Re-Mystifying Composition

by Louie Crew

Appeared in ATAC Newsletter 1.2 (Fall 1989)
© 1989 by ATAC Newsletter; © 2004 by Louie Crew

"Are you sure you lost your car keys under this tree?" the policeman asked the drunk whom he tried to help.

"I lost them over there, but the light is better over here."

Those who focus primarily on what we can quantify about writing often make the same mistake. I applaud when research de-mystifies, but I gasp when it knocks the breath out of texts. In recent writing about writing, the words inspiration and imagination appear infrequently or not at all. Without them, who will spend the time it takes to create good texts after a course ends? Who will choose uninspired, unimaginative texts?

Perhaps we should re-mystify the writing processes, at least some of them, as I try to do in "Suggested Protocols to Analyze," a one-page document which I distribute at the beginning of each course:

Cover each paper with a thoughtful protocol statement focused on the processes you used in writing. In no more than a page, no less than half, you should touch a minimum of five different pressure points, like but not limited to these.

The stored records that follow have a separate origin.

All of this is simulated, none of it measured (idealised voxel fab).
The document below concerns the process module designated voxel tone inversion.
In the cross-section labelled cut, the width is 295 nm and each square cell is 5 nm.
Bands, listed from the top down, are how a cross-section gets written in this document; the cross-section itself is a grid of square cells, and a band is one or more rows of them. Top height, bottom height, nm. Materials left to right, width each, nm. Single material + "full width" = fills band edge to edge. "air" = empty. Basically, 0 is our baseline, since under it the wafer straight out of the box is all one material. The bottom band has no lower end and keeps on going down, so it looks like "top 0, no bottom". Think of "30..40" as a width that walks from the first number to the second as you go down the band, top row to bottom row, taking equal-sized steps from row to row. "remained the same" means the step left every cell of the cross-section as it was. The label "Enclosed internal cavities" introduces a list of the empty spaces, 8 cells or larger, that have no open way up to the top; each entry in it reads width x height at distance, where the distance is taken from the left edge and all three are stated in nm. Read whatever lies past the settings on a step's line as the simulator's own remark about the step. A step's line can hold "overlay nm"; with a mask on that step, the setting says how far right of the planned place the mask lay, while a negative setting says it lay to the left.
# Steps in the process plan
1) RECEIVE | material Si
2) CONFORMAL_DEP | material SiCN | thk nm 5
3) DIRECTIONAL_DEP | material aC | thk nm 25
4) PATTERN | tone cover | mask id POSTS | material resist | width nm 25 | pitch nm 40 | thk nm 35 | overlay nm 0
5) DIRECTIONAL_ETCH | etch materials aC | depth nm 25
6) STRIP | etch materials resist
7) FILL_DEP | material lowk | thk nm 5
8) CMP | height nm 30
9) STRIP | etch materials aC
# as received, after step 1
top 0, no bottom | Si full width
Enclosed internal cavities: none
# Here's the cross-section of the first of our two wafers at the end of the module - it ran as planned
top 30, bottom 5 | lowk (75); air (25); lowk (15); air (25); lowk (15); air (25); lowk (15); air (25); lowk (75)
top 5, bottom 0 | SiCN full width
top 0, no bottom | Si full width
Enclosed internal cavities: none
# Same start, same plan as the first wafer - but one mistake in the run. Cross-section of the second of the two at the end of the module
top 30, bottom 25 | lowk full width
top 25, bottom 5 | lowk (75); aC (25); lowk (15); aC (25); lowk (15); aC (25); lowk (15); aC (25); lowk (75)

  1. A big problem I had in writing.
  2. My major global shift.
  3. My favorite local change.
  4. A risk I took.
  5. How I tried to make the assignment my own, to carve my own authority.
  6. How the audience which I imagined, most influenced me.
  7. How my personality did or did not affect or effect one choice.
  8. A paragraph where I was especially aware of pace or syntax.
  9. Why a good high school senior could not/would not likely write this paper.
  10. The kind of comment I expect/want/dread from the tutor.
  11. How I coped with the artificiality of the assignment.
  12. One vocabulary matrix I tried.
  13. Where text/lecturer/tutor influenced me.
  14. How I tried to respond to your criticism of an earlier paper.
  15. How I integrated my literary experience with the topic.
  16. Where I tried my hand at allusion/alliteration/metaphor or any other formal device.
  17. Where I broke a rule on purpose.
  18. Where I surrendered to my intellect/feelings.
  19. How I improved my writing efficiency.
  20. The mechanics that most interfered.
  21. How I picked someone else's brain unawares.
  22. What most intimidated me and how I fought back.
  23. How I think I would improve on this if I had time for one more draft.
  24. What I hope most readers {won't/will} catch.
  25. Where I might publish this and what I would have to do to adapt it for that place.
  26. How I tried to integrate an insight from another course I'm taking.
  27. How I hope to make my paper distinct from others.
  28. How I tried to offend/confuse/intimidate/trounce the reader and still get away with it.
  29. Where my {gender/family/neighborhood/city/race/century/religion/ philosophy} {helped me/interfered}.
  30. If I had time to write a completely different paper, what I would write.
  31. Tactics that I rejected and why.
  32. How childishness/maturity/sophistication/innocence intruded.
  33. How I experimented with diction.
  34. My best claim to originality/creativity here.
  35. How I focused and focused and focused till I got it right.
  36. Where I {fudged upon/embellished/improved upon/gussied up} the truth.
  37. {Help/Hindrance} I experienced in gathering evidence.
  38. I wanted mainly to {inform/convert/wound/heal/entertain/prove...}
  39. I felt you wanted....but I wanted...; I tried to
  40. Please don't miss.... Wake up, tutor!
The list mingles the conventional with the unconventional. I prepared it to goad students to try some new attitudes about their work. I imply: take risks; move me; show your wit and your intellect; try new tricks.... I encourage imagination and inspiration. Only Miss Havisham commands, "Play!"

My replies to the protocol sheets threaten less than my comments on the papers, perhaps because I do not grade the protocol reports. Yet no student has ever treated these reports perfunctorily more than twice. I never treat them perfunctorily.

For example, if someone claims to have risked (no. 4) with a part of the paper which seems to me to risk little, I specify two or three bigger risks the student might have taken and ask the student to specify still others. I also invite the student to defend the original choice.

Students soon see that I expect them to think, to probe their intellect. I stress that I want them to move me. I remind them how they have moved me with earlier papers or with spoken comments. When they report problems, sometimes I share a text in which I have tried to solve a similar problem and ask them to advise whether I succeeded.

Collegial pressure pays off, not just in the papers which they write, not just in the processes they practice, but in the imagination and inspiration that they seek each time that they write.